He ended his life as a hermit on the coast of the Firth of Forth. Like a sentinel at the entrance of the Firth of Forth, just over a mile from North Berwick the great Bass Rock rises 460 ft out of the sea. To the east, towering over the cliffs of East Lothian, is Tantallon Castle, seemingly an impregnable stronghold for the Doublas family and there is an old proverb "Ding down Tantallon - Mak a brig to the Bass" showing that it was thought it to be as difficult to bring down the castle as it would to throw a bridge across to the rock. On this inhospitable island Baldred, who had once been a disciple of St. Kentigern, made his hermitage devoting himself to penance and prayer, with only the gannets for company.

The missionary zeal that Baldred had learned in his years with St. Kentigern did not completely leave him and it is evident that he crossed over to the mainland and evangelized the areas round Aldham in Haddington and Tyningham where he had churches and there is a well that bears his name. His sanctity earned him a reputation for miraculous powers and there is a boulder near Aldham which it was believed that he used as a boat to cross to the rock. The Aberdeen Breviary recounts how he removed a dangerous reef, that had caused numerous wrecks, by standing on it and sailing it like a ship to a position where it would do no harm. His cave is near to the sea shore and on the Bass Rock the remains of his chapel are still visible. At Tantallon there are ruins of another chapel dedicated to him.
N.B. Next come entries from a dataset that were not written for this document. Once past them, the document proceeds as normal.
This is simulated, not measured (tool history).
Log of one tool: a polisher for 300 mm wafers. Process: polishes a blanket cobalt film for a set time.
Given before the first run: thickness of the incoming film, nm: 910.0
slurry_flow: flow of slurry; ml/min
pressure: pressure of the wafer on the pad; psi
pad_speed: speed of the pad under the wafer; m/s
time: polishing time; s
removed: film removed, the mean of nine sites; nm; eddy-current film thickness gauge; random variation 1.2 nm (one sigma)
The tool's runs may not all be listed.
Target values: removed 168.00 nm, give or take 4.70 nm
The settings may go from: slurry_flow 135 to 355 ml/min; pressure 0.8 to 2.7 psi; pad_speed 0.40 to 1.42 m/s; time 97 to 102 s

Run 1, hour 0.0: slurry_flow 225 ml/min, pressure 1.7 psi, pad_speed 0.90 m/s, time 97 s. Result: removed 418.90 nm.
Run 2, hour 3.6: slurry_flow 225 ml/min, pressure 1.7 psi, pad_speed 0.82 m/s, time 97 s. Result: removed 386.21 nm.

St. Baldred died at Tyningham and was buried there but the monastery was destroyed by the Danes in 951. His relics were lost until they were discovered by Elfrid, a priest from Durham, in the twelfth century, who caused them to be enshrined with those of St. Bilfrid, a monk from Lindisfarne, and these two share March 6th as the commemoration of their translation (Bowen).

Some identify him with Saint Balther, the hermit of Tinningham (Benedictines).